94 Lawmakers Urge SEC to Pursue Rules Strengthening Political Spending Disclosure

Omnibus rider does not prohibit SEC from continuing disclosure work
For Immediate Release

WASHINGTON, D.C. – On Tuesday, 94 Members of Congress signed a letter to SEC Chairwoman Mary Jo White, urging the SEC to continue developing rules that strengthen corporate political spending disclosure. While riders in last week’s budget deal prevent the agency from finalizing, issuing, or implementing related regulations in Fiscal Year 2016, Tuesday’s letter states that the SEC remains free to work on and develop proposals for disclosure rules.

“Secret corporate political spending is bad for investors, it’s bad for taxpayers, and it’s bad for our democracy,” said Emma Boorboor, Election Reform Campaign Director with U.S. PIRG. “While still disappointing that some lawmakers have attempted to use a must pass spending bill to block progress on disclosure, today’s Congressional letter to the SEC highlights that this rider does not prevent the SEC from continuing work on stronger disclosure requirements. Millions of voters have spoken out for political spending disclosure, and it’s time for the SEC to take action as allowed by this year’s budget deal.”

Click here for the full text of Tuesday’s letter and the accompanying legal opinion.

Twenty-eight senators and 66 representatives signed Tuesday’s letter to SEC Chairwoman Mary Jo White. The letter and accompanying legal opinion explain that the omnibus rider prevents the SEC from using FY16 funds to finalize and implement new disclosure rules. This does not prevent the agency from discussing, planning, revising, investigating, or developing plans or draft proposals to prepare a final rule for after FY16.

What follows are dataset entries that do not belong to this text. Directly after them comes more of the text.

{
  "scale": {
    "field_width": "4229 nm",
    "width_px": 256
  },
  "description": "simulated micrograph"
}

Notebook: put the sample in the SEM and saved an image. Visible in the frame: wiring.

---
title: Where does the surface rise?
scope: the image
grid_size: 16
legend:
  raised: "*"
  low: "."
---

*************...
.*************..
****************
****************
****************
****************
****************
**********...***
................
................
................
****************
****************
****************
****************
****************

The SEC has received more than 1.2 million public comments in favor of political spending disclosure, including from leading academics in securities law, investment managers and advisers, 70 major endowed foundations, and a number of state treasurers.

The legal opinion accompanying Tuesday’s letter was written by John C. Coates IV, professor of law and economics at Harvard Law School.

Lawmakers who signed the letter include the following:

Sens. Charles Schumer (D-N.Y.), Robert Menendez (D-N.J.), Jeff Merkley (D-Ore.) and Elizabeth Warren (D-Mass.), and U.S. Reps. Michael Capuano (D-Mass.) and Chris Van Hollen (D-Md.)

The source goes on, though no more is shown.